Many people, especially in the US today, dont understand that non-violence doesn't mean passivity or even a willingness to compromise. It just means you do anything you can without actually punching and killing people.
And it turns out killing and punching people is sometimes the worst option of to play the long game. This is why nation states often twist themselves in bretzels to manufacture consent so they can go elsewhere and punch and kill people over there. If you don't have that consent, you will lose the popular support and that can mean that even if you won the battle, you lose the war.
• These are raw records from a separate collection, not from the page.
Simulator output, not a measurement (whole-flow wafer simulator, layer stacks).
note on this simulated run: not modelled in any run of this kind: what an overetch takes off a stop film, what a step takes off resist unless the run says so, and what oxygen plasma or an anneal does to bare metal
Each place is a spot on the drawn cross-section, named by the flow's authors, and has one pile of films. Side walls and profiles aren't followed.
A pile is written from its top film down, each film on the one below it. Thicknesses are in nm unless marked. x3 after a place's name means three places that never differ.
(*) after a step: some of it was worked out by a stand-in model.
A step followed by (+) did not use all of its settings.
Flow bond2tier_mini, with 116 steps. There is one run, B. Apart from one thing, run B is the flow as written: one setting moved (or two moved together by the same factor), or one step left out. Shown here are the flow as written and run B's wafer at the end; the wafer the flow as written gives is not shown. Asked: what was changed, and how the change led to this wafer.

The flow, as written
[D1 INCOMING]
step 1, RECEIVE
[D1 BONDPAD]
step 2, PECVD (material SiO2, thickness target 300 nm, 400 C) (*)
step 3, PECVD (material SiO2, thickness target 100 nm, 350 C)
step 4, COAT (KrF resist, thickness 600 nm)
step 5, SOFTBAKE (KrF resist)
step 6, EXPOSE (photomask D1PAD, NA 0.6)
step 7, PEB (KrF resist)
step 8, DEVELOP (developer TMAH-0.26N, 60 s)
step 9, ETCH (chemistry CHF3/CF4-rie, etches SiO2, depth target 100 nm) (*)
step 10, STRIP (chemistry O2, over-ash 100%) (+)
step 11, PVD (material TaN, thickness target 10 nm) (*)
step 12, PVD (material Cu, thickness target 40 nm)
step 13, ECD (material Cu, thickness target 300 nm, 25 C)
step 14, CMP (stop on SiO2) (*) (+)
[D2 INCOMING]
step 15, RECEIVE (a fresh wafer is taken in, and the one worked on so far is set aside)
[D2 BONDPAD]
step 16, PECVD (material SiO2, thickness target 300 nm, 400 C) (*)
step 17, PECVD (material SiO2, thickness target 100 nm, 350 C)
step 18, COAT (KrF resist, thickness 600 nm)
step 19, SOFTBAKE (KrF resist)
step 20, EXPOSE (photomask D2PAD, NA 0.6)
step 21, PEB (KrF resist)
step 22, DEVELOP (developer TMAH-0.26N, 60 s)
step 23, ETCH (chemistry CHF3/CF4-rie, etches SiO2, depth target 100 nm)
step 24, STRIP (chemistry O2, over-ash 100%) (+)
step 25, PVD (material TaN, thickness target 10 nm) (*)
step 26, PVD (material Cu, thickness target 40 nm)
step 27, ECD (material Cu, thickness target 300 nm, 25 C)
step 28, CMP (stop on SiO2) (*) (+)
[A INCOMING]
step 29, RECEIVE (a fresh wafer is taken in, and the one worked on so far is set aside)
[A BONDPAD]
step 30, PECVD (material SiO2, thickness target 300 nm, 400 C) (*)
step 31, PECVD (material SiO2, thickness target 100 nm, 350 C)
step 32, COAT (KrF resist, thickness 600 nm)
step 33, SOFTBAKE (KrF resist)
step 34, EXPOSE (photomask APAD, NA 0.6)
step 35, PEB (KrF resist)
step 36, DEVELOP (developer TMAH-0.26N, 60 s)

Many people fail to consider second order effects. Offensive violent actions to address violent threat may seem like the natural solution, but a second order effect is often that it runs a wedge between the general population and those willing to use violence, shrinking the support. Another second order effect is that the other side will also use more violence and then the whole thing spirals into open weaponized conflict. A thing you should only provoke if you have the numbers, support and means to actually win it. So don't just scratch where it itches, think about the side effects and what psth it leads you down.
Non-violent opposition hinges on the fact thst many of the second order effects are positive. The non-violent side has usually more sympathies within the population, non-violent opposition can be really easy to get into, it could be as simple as a mail man strategically losing a letter, a sysadmin accidentally leaving a api exposed, a wine-mom building networks with others to keep open tabs on the neighbourhood, a peint shop not forgetting who printed a certain flyer when the state authorities show up and so on. Wherever you are, there is probably a way to resist. And if there are enough people normal operations of the regime become hard to sustain.